Tuesday 23 March 2010

The Future Tense

I’ve had one of those discussions with my mum again. One that begins with some idle chatter about so-and-so’s daughter, who has just dropped out of university to pursue a career in Burger King, or that boy from down the road, who has a First-class degree in Golf Course Management. One that starts with a smug sense of superiority that I’m studying my favourite subject at one of the best universities in the country. One that happily talks about all the wonderful opportunities open to me, and then all too swiftly moves on to all the plans I haven’t yet made. One that ends with my mum’s genuine concern that I’ve no more direction than the indecisive, burger-flipping employee and in no better a position for a career than the bunker-inspecting graduate.

At school, I was a very driven young woman. I decided I would attend university before I left primary school; I set my heart on the idea of studying English at Bristol before my teachers even started nudging us in the direction of UCAS. Although I saw my final A-Level grades as an end in themselves and was determined to get straight As anyway, I had only one goal – to earn my place at university.

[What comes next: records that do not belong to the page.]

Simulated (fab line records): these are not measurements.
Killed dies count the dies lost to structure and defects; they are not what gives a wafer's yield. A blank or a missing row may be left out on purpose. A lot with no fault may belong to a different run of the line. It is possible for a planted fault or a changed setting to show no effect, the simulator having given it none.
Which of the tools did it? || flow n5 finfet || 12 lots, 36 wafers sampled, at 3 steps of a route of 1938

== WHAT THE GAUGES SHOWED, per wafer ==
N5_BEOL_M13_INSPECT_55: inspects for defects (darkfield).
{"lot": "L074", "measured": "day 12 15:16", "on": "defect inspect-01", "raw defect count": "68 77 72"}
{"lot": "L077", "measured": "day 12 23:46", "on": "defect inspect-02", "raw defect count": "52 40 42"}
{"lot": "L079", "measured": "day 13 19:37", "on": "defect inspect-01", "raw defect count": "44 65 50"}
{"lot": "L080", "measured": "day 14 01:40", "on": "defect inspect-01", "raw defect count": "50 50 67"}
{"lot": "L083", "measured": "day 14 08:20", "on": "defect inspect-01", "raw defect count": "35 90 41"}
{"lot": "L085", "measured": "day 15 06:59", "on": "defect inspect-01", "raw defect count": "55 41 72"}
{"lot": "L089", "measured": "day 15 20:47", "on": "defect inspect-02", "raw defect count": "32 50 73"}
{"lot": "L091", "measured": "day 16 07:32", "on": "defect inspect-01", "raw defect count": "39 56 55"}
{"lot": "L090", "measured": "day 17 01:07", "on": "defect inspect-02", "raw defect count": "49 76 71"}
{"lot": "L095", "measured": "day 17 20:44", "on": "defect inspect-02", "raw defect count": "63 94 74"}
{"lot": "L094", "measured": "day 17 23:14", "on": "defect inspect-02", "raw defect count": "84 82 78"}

But I never thought beyond this. My parents were happy because I was working towards my plan. The careers advisor was happy because I was going on to higher education. My teachers were happy because I was working hard and getting the grades. And I was far too terrified of the all-too-real possibility of utter failure to look beyond the next hurdle: the UCAS application, the conditional offer, and finally, August 20th 2009 – Results Day.

When I was in primary school, I wanted to be a fashion designer or go to Hogwarts. Both were equally unlikely. When I realised I could neither make fabric into a wearable item or a small animal, I set my sights on journalism. I did work experience at my local newspaper and BBC newsroom, and threw myself into various school projects. My CV from the ages of 15-17 is quite formidable. For some reason, though, the more I saw of the news media, the less I liked. My views are too complicated and ill-formed to go into here. It’s a gut instinct and I’m not sure if my moral scruples will withstand my transformation from idealistic student to job-seeking graduate. But anyway, at this point, my career ambitions were superseded by dreams of higher education, and I didn’t put much thought into it.

I’m now less than six months into my university life. Between confirming my place in August and now, there hasn’t been much leisure to do anything else but adapt, very quickly indeed. Living in the present is a luxury that I have fully embraced and adore. But it’s not much use when you can hardly make plans for the summer vacation, let alone for the years ahead.

Many people like to set long-term goals. Mark Watson’s Ten Year Self Improvement Challenge is a laudable, if not slightly anal, mass attempt at refusing to ignore the impending future. For the future is a scary place and, by choosing a fairly arbitrary time unit like a decade, and setting achievable targets that can be worked on with the support of thousands of other like-minded people, we can attempt to control it. I was fully intending to take part, starting on March 4th 2010, but, even in the long week preceding that date, I was wholly unable to think of one certainty, one single, definite thing I wanted to achieve.

My mum ended that conversation with a similar request: that I at least produce some options for my post-graduate future by the end of the summer. I don’t know whether it’s any more realistic to formulate goals for 2012 than 2020. But I assume I’m going to sort something out in the next two years. Worse comes to worse, I’ll just do what everybody seems to think is the only thing you can do with an English degree: if I can’t do, I’ll teach.